POSTED: December 31, 2008 5:00 a.m.

The Humane Society of Hall County gets lots of requests from area kids to volunteer at the shelter.

Unfortunately, if you're younger than 18 you have to be accompanied by an adult, said Kelley Sterner, volunteer and human education coordinator at the Humane Society of Hall County. And not every child's parent has the time to volunteer as well.

This is why the Humane Society is starting its monthly Kids' Club on Friday, to allow children who wouldn't be able to spend time with the animals a chance to learn about them, help socialize them and meet other animal lovers in the process.

Sterner said the club meets Friday for ages 7-9 years, which is known as the Critter Crew, and Sept. 12 for ages 10-12 years, known as the Animal Ambassadors. Programs include guest speakers and animal interaction. Kids also get T-shirts, enjoy pizza and make crafts.

"We're trying to come up with a program where the kids can come and be dropped off and work with the animals, but also learn about careers of working with animals, just learn about them in general," Sterner said.

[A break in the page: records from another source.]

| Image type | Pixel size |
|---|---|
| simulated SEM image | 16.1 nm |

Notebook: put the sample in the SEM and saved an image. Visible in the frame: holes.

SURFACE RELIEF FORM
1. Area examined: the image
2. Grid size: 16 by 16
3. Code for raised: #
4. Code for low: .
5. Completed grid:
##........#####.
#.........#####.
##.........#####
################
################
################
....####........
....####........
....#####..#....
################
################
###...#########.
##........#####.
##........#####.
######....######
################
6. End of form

This week, Tracey Schowalter of Puppy Adept Inc. will teach the kids about working with the animals and basic obedience, Sterner said. Future club meetings will include animal behaviorists, people who have careers working with animals and owners of exotic pets.

Sterner said she's hoping to keep the classes to about eight to 10 kids, and by the end of the year might even roll out a version of the program for high school students, too.

"It's trying to get something for them, since they can't come out with their parents, but where they can maybe come out by themselves and work with the animals," she said. "A lot of shelters offer these programs, and they've become so popular they do them every Friday. And that would be the goal, ultimately. But this is just to start with."

The club membership does come with a fee - $60 for four months or $100 for the entire school year - but that covers supplies. And, Sterner said, it's also a chance for mom or dad to give their kids some time with the animals while tending to their own busy schedule - or they're more than welcome to stay, too.

"People have been very interested about it," she said. "It's tough finding the time, especially on a Friday, but the reason we did that is it's something to look forward to at the end of the week."